Uncertainty

Analysis of the sensitivity of predictions of slope instability to input data and model uncertainties provides a rationale for targeted site investigation and iterative refinement of geotechnical models. However, sensitivity methods based on local derivatives do not reflect model behaviour over the whole range of input variables, whereas methods based on standardised regression or correlation coefficients cannot detect non-linear and non-monotonic relationships between model input and output. Variance-based sensitivity analysis (VBSA) provides a global, model-independent sensitivity measure.

The approach has been demonstrated using the Combined Hydrology and Stability Model (CHASM) and is applicable to a wide variety of computer models. The analysis provided quantified evidence of well-known sensitivities as well demonstrating how uncertainty in slope failure during rainfall is, for the examples tested here, more attributable to uncertainty in the soil strength than to uncertainty in the rainfall.

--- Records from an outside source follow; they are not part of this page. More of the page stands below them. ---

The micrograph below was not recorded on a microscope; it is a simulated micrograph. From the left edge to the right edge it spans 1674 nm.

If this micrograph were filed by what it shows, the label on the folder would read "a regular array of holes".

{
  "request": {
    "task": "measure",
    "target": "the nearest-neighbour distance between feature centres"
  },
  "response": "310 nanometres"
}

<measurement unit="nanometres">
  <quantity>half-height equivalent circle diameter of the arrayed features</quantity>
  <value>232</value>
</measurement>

VBSA provides a global impression of model sensitivity by estimating the contribution, averaged over the input space, that the variance of each input variable (acting individually or in combination with other variables) makes to the output of interest. The approach is model-independent and, unlike standardised regression or correlation coefficients, can detect non-linear and non-monotonic relationships between model inputs and outputs.

Reference:

Hamm, N.A.S., Hall, J.W. and Anderson, M.G. (2006) Variance-based sensitivity analysis of the probability of hydrologically induced slope instability. Computers and Geosciences, 32(6): 803-817.